Last month, data security and privacy company Dathena announced the appointment of veteran software engineer Lylian Kieffer as its new chief technology officer (CTO).
Bringing more than 15 years of experience in building and operating large scale SaaS and data platforms to the role, Kieffer will lead an expansion of Dathena’s engineering team and focus on developing the architecture required to support deployment and distribution of the Dathena platform.
A few weeks into the position, Infosecurity spoke with Kieffer to learn more about his new role, the challenges he will face and what he’s most looking forwards to as Dathena’s CTO.
What will be your key responsibilities and duties as Dathena’s new CTO?
I will be wearing a few hats, spanning both software engineering and technical operations. In advance of what we anticipate to be rapid expansion in Asia, Europe and North America, my top priority will be expanding our engineering team. Adding talent allows us to develop the processes and engineering infrastructure we need to expand upon our existing footprint. Along those lines, I will also be building out the management layer to ensure we can scale up smoothly. I really see my key responsibility as facilitating the growth that Dathena is already in the midst of.
What do you hope to achieve in the position?
In a role like mine, the product defines success. Therefore, my goal is to take a product that’s already well established and help increase the overall maturity. I see that happening in a few ways, initially. As we take on a global presence, I want to optimize how we’re scaling now and lay the groundwork for future growth. Dathena is far from its ceiling in terms of users, and future growth could come in spikes, so we’re working to build a robust system. Meeting the challenges of data collection and distribution is another goal, as is centralizing the platform to improve processing and reporting capabilities. I hope to improve system fault tolerance, but more excitingly, we’re eager to roll out monitoring and deployment automation to add to our existing toolkit. Overall, I’m looking forward to making the product even stronger and more suitable for a growing user base, while further expanding the level of protection it provides.
How will your background and experience aid you in your new role?

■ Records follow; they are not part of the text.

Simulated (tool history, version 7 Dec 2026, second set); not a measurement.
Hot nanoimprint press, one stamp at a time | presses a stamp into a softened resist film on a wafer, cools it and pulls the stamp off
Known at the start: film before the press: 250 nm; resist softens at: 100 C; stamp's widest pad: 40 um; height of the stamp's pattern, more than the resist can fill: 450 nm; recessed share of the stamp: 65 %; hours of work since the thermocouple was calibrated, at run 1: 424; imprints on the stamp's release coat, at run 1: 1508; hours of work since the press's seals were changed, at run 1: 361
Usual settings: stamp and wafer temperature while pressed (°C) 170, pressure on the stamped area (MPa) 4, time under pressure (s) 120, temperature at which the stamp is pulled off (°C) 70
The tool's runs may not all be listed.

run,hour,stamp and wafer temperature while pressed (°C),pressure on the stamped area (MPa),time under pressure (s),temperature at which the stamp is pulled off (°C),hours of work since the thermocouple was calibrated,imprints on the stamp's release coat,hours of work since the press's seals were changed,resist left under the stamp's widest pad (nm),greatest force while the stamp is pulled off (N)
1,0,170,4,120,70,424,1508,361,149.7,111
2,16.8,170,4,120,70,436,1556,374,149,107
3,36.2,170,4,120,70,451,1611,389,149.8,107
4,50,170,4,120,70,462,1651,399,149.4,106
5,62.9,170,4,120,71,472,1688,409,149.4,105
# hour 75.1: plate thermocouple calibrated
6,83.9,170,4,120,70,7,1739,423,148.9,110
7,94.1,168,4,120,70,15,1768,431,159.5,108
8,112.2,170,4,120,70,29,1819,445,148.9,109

I was brought in based largely on my record of building teams from the ground up in a hyper-growth environment. During my eight years in my previous role (at AppAnnie) I built a team of 180 engineers working across three continents. My experience with the people-ops side of things is something I’m really proud of, and I think it directly applies to both the strengths and the needs of Dathena right now. We’re looking to build a multicultural team, which is one challenge, and operate in a distributed setup, which is another. I know from experience how hard both of those objectives are, but I also know they’re attainable even in a high-growth environment.
What are you most looking forward to about the job?
The cybersecurity space really interests me, now more than ever. Even though my past experience dovetails with my new role, I’m excited to explore a new corner of the tech landscape, particularly at a company with pioneering ambitions. More specifically, I’m looking forward to the release of the next set of Dathena products, which (I hope) comply with the expectations of our enterprise clients. I’m also excited to learn more about what those expectations are and to watch how they evolve over my tenure. Beyond that, I relish the opportunity to build another team, particularly one with a wide range of skills encompassing AI development, Big Data processing, online analytics and cloud management.
What do you predict will be your greatest challenges as Dathena’s CTO?
There are a few, especially given our ambitious plans on the near term. In terms of our technical growth, we will need to normalize production of the underlying framework for an AI feature in coordination with data scientists, software engineers and devops. Anytime you leverage natural language processing in conjunction with machine learning, evolutions come quickly and unexpectedly, and our team will need to be diverse and capable enough to keep up.
As we work AI into more of the feature set, we can’t lose sight of platform operability either, by which I mean things like model training, retraining and active learning. If we don’t do this early enough it shifts the burden onto the client management side, making it important for us to identify and handle operability issues at the product definition level. Along those lines, we will need to balance product simplification with the AI amplification – essentially making it simpler and smarter simultaneously.
While managing these challenges, myself and everyone else on the tech side must prioritize investing in core product features, model quality or technical investment. All of these require attention – the challenge is deciding when, and to what degree.